Designed by Eskil Steenberg. @quelsolaar / eskil 'at' obsession 'dot' se / www.quelsolaar.com
Author of this Odin package: Ginger Bill
Following comment is copied from the original C-implementation
---------
- Does the world need another Graphics file format?
Unfortunately, Yes. All existing formats are either too large and complicated to be implemented from
scratch, or don't have some basic features needed in modern computer graphics.
- Who is this format for?
For people who want a capable open Graphics format that can be implemented from scratch in
a few hours. It is ideal for graphics researchers, game developers or other people who
wants to build custom graphics pipelines. Given how easy it is to parse and write, it
should be easy to write utilities that process assets to preform tasks like: generating
normals, light-maps, tangent spaces, Error detection, GPU optimization, LOD generation,
and UV mapping.
- Why store images in the format when there are so many good image formats already?
Yes there are, but only for 2D RGB/RGBA images. A lot of computer graphics rendering rely
on 1D, 3D, cube, multilayer, multi channel, floating point bitmap buffers. There almost no
formats for this kind of data. Also 3D files that reference separate image files rely on
file paths, and this often creates issues when the assets are moved. By including the
texture data in the files directly the assets become self contained.
- Why doesn't the format support <insert whatever>?
Because the entire point is to make a format that can be implemented. Features like NURBSs,
Construction history, or BSP trees would make the format too large to serve its purpose.
The facilities of the formats to store meta data should make the format flexible enough
for most uses. Adding HxA support should be something anyone can do in a days work.
Structure:
----------
HxA is designed to be extremely simple to parse, and is therefore based around conventions. It has
a few basic structures, and depending on how they are used they mean different things. This means
that you can implement a tool that loads the entire file, modifies the parts it cares about and
leaves the rest intact. It is also possible to write a tool that makes all data in the file
editable without the need to understand its use. It is also possible for anyone to use the format
to store data axillary data. Anyone who wants to store data not covered by a convention can submit
a convention to extend the format. There should never be a convention for storing the same data in
two differed ways.
The data is story in a number of nodes that are stored in an array. Each node stores an array of
meta data. Meta data can describe anything you want, and a lot of conventions will use meta data
to store additional information, for things like transforms, lights, shaders and animation.

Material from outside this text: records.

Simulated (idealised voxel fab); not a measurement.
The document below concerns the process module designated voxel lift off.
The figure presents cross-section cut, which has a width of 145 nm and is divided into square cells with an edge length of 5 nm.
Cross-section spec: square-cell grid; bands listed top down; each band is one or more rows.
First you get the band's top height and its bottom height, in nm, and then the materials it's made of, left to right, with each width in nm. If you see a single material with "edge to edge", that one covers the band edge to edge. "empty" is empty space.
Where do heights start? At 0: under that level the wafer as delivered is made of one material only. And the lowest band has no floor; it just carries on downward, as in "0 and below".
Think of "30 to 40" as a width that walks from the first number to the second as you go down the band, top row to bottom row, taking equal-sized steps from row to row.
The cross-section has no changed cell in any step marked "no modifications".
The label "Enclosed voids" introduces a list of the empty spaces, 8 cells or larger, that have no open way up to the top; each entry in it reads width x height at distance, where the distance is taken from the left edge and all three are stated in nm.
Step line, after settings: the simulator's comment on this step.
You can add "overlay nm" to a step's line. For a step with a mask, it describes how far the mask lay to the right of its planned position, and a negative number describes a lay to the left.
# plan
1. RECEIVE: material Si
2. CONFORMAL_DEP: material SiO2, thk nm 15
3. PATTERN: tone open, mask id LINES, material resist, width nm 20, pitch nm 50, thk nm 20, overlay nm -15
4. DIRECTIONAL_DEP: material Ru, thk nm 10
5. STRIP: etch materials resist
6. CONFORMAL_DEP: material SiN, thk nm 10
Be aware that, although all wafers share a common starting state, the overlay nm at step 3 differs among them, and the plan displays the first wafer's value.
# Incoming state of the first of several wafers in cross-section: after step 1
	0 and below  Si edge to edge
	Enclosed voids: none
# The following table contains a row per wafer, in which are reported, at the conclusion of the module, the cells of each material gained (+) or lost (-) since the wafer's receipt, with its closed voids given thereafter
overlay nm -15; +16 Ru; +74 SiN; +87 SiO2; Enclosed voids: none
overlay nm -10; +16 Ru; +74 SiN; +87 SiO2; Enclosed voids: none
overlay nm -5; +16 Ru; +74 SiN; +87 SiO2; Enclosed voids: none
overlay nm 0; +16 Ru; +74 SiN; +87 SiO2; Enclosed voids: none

Data for Vertices, Corners, Faces, and Pixels are stored in named layer stacks. Each stack consists
of a number of named layers. All layers in the stack have the same number of elements. Each layer
describes one property of the primitive. Each layer can have multiple channels and each layer can
store data of a different type.
HaX stores 3 kinds of nodes
- Pixel data.
- Polygon geometry data.
- Meta data only.
Pixel Nodes stores pixels in a layer stack. A layer may store things like Albedo, Roughness,
Reflectance, Light maps, Masks, Normal maps, and Displacement. Layers use the channels of the
layers to store things like color.
The length of the layer stack is determined by the type and dimensions stored in the Geometry data
is stored in 3 separate layer stacks for: vertex data, corner data and face data. The
vertex data stores things like verities, blend shapes, weight maps, and vertex colors. The first
layer in a vertex stack has to be a 3 channel layer named "position" describing the base position
of the vertices. The corner stack describes data per corner or edge of the polygons. It can be used
for things like UV, normals, and adjacency. The first layer in a corner stack has to be a 1 channel
integer layer named "index" describing the vertices used to form polygons. The last value in each
polygon has a negative - 1 index to indicate the end of the polygon.
For Example:
A quad and a tri with the vertex index:
[0, 1, 2, 3] [1, 4, 2]
is stored:
[0, 1, 2, -4, 1, 4, -3]
The face stack stores values per face. the length of the face stack has to match the number of
negative values in the index layer in the corner stack. The face stack can be used to store things
like material index.
Storage:
-------
All data is stored in little endian byte order with no padding. The layout mirrors the structs
defined below with a few exceptions. All names are stored as a 8-bit unsigned integer indicating
the length of the name followed by that many characters. Termination is not stored in the file.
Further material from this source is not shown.